Opinion
Nos. 913, 1048, Dockets 82-4169, 82-4181.
Argued March 4, 1983.
Decided March 31, 1983.
Ernest J. Brown, Atty., Tax Div., Dept. of Justice, Washington, D.C. (Glenn L. Archer, Jr., Asst. Atty. Gen., Michael L. Paup, Atty., Tax Div., Dept. of Justice, Washington, D.C., of counsel), for respondent-appellant-cross-appellee.
Stephen D. Gardner, New York City (James S. Eustice, Robert A. Kagan, Kronish, Lieb, Shainswit, Weiner Hellman, New York City, of counsel), for petitioners-appellees-cross-appellants.
Appeal from the United States Tax Court.
Before FEINBERG, Chief Judge, TIMBERS and CARDAMONE, Circuit Judges.
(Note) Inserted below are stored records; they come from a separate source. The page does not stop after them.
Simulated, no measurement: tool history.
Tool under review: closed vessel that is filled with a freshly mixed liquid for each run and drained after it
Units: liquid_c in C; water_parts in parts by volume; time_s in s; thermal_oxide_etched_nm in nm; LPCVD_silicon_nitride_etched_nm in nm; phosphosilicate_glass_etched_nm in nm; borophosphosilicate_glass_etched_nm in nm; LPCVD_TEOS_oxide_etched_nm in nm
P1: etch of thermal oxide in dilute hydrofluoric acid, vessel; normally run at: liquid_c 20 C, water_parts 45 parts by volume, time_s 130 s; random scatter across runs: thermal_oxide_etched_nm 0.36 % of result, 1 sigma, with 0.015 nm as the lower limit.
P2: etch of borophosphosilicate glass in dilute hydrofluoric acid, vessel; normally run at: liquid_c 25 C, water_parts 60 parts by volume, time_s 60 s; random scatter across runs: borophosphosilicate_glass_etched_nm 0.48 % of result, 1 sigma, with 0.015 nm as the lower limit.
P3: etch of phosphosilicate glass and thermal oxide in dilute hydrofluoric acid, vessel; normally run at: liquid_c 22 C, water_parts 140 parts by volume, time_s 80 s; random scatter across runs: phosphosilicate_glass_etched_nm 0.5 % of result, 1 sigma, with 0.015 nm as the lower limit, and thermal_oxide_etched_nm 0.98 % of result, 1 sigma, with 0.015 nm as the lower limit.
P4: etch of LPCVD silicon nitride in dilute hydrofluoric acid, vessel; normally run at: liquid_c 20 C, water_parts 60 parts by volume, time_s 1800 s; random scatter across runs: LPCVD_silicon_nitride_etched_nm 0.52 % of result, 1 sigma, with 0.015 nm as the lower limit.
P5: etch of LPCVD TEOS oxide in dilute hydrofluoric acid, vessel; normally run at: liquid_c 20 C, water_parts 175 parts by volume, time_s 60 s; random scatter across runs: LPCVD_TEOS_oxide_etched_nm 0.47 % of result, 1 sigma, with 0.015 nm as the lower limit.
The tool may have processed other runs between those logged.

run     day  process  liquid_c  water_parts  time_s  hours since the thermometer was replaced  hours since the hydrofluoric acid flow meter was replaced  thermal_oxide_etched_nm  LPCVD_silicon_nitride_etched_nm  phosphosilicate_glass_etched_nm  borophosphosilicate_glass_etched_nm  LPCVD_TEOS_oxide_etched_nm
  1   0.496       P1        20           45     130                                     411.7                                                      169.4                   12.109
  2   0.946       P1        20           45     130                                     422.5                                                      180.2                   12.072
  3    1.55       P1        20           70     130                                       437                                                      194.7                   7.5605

This is an appeal and a cross-appeal from a decision of the United States Tax Court, Theodore Tannenwald, Chief Judge, concerning an alleged income tax deficiency of $885,064 for the taxable year 1965 assessed by the Commissioner of Internal Revenue against International Telephone and Telegraph Corporation and its affiliated companies (ITT Group). The Tax Court rejected the asserted deficiency, and held that there had been a tax overpayment by the consolidated ITT Group of $159,689.76 for 1965. The opinion and supplemental opinion of the Tax Court are reported at 77 T.C. 60 (1981) and 77 T.C. 1367 (1981) respectively.
On appeal the Commissioner asserts that the Tax Court erred in allowing the ITT Group loss deductions resulting from the retirement of convertible debentures. These debentures were originally issued by Aetna Finance Company and Avis, Inc. Subsequently Aetna and Avis were acquired by subsidiaries of ITT, which subsidiaries assumed the debt obligations on the outstanding debentures. ITT thereafter issued its own stock in exchange for some of the convertible debentures, most of which were then transferred to the applicable ITT subsidiaries for cancellation. The Commissioner urges that the debenture retirements were merely contributions by ITT to the capital of its subsidiaries, and that therefore the subsidiaries incurred no losses on the retirements of the debentures.
The ITT Group cross-appeals from that part of the Tax Court decision which held that certain operating expenses incurred by group members had to be ratably allocated between foreign and domestic source gross income in order to determine the Group's 1965 foreign tax credit limitation.
The rationales given by the Tax Court to support its holdings are thorough and persuasive. We affirm, therefore, for the reasons stated in the opinion and supplemental opinion of Chief Judge Tannenwald.